KRISHNA vs. JESUS


Yesterday I hung out at the annual Hare Krishna Festival of Chariots on Venice Beach. My friend Svetlana was taping some stuff for a TV show she's making to export back to her home country Montenegro and I helped out some with that. But mostly I was there for the food. I eat a lot of Krishna food. They make real good food.

The Hare Krishnas were the first Eastern religious movement I had any direct contact with. That's bad grammar. But you get it anyway. In any case, I was a big Beatle nut when I was a teenager (still am) and George Harrison was into them so I figured they were cool. I briefly considered joining the team. But the more I read of their philosophy the sillier it sounded. It was an Eastern version of everything I'd already rejected in Christianity. Christianity, at least the versions I'd come across, seemed to be all about what happened in your head. You had to believe the stories in the Bible were true. I couldn't understand how it could possibly matter to God whether I thought the world really was flooded by a rain that lasted 40 days and 40 nights or not. It all seemed so arbitrary.
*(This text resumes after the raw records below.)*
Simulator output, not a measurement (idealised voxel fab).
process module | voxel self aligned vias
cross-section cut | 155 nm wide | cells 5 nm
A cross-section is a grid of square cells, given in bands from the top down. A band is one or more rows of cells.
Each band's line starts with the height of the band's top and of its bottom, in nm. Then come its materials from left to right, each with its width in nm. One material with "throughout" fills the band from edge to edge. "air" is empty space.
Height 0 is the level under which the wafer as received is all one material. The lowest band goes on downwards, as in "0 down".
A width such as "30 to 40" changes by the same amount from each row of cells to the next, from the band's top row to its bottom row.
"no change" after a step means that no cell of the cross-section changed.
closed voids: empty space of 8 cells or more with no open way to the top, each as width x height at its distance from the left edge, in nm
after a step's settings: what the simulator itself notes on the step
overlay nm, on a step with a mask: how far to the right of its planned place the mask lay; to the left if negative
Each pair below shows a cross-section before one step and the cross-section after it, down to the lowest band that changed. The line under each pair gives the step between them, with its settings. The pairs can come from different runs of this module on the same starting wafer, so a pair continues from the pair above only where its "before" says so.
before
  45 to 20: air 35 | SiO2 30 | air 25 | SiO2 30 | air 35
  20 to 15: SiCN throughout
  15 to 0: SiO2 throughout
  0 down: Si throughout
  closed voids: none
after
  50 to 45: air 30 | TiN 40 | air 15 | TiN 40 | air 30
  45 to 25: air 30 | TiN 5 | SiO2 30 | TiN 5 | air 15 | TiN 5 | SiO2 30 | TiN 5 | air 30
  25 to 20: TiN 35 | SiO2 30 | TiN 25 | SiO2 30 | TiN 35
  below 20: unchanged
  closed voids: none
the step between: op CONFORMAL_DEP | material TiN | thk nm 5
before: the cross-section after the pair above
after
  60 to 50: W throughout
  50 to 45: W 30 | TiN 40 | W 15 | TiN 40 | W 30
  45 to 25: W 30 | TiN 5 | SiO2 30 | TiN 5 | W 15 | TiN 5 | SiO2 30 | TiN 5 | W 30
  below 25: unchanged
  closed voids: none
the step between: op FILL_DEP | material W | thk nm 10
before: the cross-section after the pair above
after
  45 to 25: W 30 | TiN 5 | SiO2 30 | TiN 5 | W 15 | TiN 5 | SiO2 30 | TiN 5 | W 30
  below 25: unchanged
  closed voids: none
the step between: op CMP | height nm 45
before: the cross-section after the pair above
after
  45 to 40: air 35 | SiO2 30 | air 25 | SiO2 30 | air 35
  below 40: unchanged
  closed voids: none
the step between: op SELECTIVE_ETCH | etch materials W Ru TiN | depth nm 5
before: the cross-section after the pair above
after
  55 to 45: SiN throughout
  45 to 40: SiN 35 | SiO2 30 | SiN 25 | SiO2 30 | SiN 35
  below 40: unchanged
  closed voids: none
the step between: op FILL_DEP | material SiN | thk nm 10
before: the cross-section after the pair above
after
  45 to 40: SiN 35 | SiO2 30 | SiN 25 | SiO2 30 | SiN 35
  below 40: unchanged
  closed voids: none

The Krishnas at least had some concrete activities I could get behind. They ate no meat, they chanted, they wore special clothes and had haircuts even more ridiculous than some of my punkrock friends. But when I got a little more familiar with their philosophy it, once again, boiled down to whether I believed the stories in certain books actually happened or not. In the Krishna's case this wasn't presented as the key element to salvation as it had been at the Christian churches I visited. But you still had to believe. And I couldn't believe. Like Fox Mulder, for a time I wanted to believe. But it wasn't possible.

Eventually I ended up sticking with Zen because Zen couldn't give a rat's ass what you believe. I found that really cool.

Anyway, yesterday the Krishnas had a big ass parade down the street near my house. The photo I put up today is from a festival a couple years ago. But what I saw yesterday looked pretty much the same if not bigger. This year, though, a small group of Christians decided to protest. These guys looked like Hell's Angels to me, all big and burly and hairy. Maybe they were ex-members. They walked along the parade route in front of the group with signs saying things like "The Bible says beware of false teachers" and "Fornicators, Adulterers, Masturbaters, etc., etc., etc., You're all going to HELL!" Are masturbaters still going to Hell? Man, I am in some deep shit! One guy had a bullhorn and shouted that the Krishnas should eat meat and that their haircuts made them look like a horse's behind.

The only effect these guys had was to make the Krishnas look way less freaky by comparison. In fact, in Southern California the Hare Krishnas look like Ward and June Cleaver. They've always been very interested in being accepted as a mainstream religion and these days it almost seems to be working. Good for them.

It was funny to me to watch two sets of ideas I'd long ago rejected duking it out on the beach. Both camps seemed to have an urgent need to convert the tourists and skateboarders on the boardwalk to their way of thinking. Why do we do that? It's such a show of insecurity to act like your God is going to fade away and die unless everybody in the world believes in him.

I imagine this all goes way way back in history to a time when human beings were just starting to build civilizations. In order to make a civilization work you need an agreed upon moral framework. Even today you're still far more likely to die from being murdered in a more "primitive" culture than in a more "advanced" one (to use both of those loaded terms in their broadest sense). Morality became tied with religion and it was imperative for those who believed in the moral code to convert those who did not. If they failed, the society they were laboring so hard to build could collapse.

As societies advanced, so did their need for moral structure. More sophisticated and easily operated tools for killing and maiming meant that it was even more important to keep everyone in line. So we stuck with the idea that everyone needed to agree upon a single moral code.

We still have not outgrown this need. In fact we'll almost certainly never outgrow it. But the religious model no longer works. Our diverse societies have created too many of them and they're constantly battling each other. Even the Buddhist precepts are wielded as weapons by those who believe they understand them better than others.

These days lots of people are working to try and find the common ground of all religions, which I think is a great idea. But ultimately I think we'll need to transcend that one as well. The reason is because all religions are based on thought. But real morality has nothing at all to do with thought. Real morality is much harder to pin down. It's impossible to pin down, in fact.

We all carry the source of real morality with us everywhere we go. It's the basis of our being. And if you don't believe that, I'll hit you with a big stick until you do!